Source IP from haproxy > server wrong

I have a small Haproxy server set up with 2 NICs. The OS is CentOS7 and I have configured both NICs on the same subnet per CentOS documentation.

— 192.168.0.1, 192.168.0.2 ---- both on 192.168.0.0/24
192.168.0.1 is used for management and the web gui, 192.168.0.2 is used for the LB traffic.

Traffic coming into the LB hits the 192.168.0.2 address, but seems to be egressing to the 192.168.0.1 address to the backend servers. I’ve tried specifying “source IP” in the config to no avail.

Version is 1.8.16.

If I do the telnet from the LB CLI inside Linux, the routing seems to work correctly, so it seems the LB application itself isn’t going out on the correct interface/IP.

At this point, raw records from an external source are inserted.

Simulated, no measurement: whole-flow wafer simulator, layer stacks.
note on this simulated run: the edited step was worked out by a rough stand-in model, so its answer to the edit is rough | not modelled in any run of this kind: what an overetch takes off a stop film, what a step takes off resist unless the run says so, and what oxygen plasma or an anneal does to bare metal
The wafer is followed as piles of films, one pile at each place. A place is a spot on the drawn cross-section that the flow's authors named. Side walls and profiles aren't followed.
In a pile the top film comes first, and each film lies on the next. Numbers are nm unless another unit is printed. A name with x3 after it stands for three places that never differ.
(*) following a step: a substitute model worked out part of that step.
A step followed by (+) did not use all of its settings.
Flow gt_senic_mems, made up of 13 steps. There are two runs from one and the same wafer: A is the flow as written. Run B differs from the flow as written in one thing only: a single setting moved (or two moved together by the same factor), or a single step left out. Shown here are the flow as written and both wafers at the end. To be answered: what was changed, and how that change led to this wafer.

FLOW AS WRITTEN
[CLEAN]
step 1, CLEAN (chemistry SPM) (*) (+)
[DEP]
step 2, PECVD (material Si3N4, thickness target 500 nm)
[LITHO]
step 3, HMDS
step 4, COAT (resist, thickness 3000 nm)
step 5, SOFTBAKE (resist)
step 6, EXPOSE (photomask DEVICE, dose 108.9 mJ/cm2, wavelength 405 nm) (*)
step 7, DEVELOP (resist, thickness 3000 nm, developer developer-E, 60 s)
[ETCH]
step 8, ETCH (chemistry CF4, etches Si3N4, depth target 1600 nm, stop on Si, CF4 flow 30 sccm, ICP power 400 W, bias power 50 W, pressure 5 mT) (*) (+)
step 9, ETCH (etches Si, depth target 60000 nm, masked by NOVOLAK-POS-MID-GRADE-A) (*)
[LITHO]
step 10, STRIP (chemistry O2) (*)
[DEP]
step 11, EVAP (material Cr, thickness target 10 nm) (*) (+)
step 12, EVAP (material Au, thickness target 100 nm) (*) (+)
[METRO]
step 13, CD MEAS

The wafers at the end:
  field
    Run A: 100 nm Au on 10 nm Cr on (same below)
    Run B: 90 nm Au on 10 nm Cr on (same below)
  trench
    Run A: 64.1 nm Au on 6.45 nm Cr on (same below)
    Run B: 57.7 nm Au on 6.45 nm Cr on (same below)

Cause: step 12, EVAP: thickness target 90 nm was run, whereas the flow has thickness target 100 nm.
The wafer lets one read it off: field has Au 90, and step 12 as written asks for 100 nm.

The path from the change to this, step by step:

It’s a bad idea to configure both NICs in the same subnet, because the egress NIC and source IP are not deterministically chosen by the kernel in this case.

Your expectation that 192.168.0.2 is always used for to egress traffic is something that your OS/kernel doesn’t know about.

Now specifying the source IP in haproxy should theoretically alleviate that. Can you provide the actual, complete haproxy configuration you used for this? Also provide the output of running haproxy through strace -tt -p<PID> while using the source IP option (and running traffic through it).

I strongly suggest do rethink your configuration though, and put your management IP into a different subnet.

The configuration is indeterministic, so the behavior of the sockets is basically random.

Haproxy config:

global
daemon
stats socket /var/run/haproxy.sock mode 777 level admin
maxconn 4096
maxcompcpuusage 100
maxcomprate 0
nbproc 1
ssl-server-verify required
defaults
mode tcp
option http-server-close
option redispatch
retries 3
timeout connect 5000
timeout server 50000
timeout client 50000
timeout check 50000
timeout http-keep-alive 50000
timeout http-request 50000

listen LBPROXY

bind 192.168.0.2:999
balance source
maxconn 9999
mode tcp
source 192.168.0.2
option http-server-close
server server1 192.168.0.3:999 check fall 3 rise 5 inter 2000 weight 10

I agree, except I’ve created routing tables and rules that should’ve curved this behavior. (How to connect two network interfaces on the same subnet? - Red Hat Customer Portal)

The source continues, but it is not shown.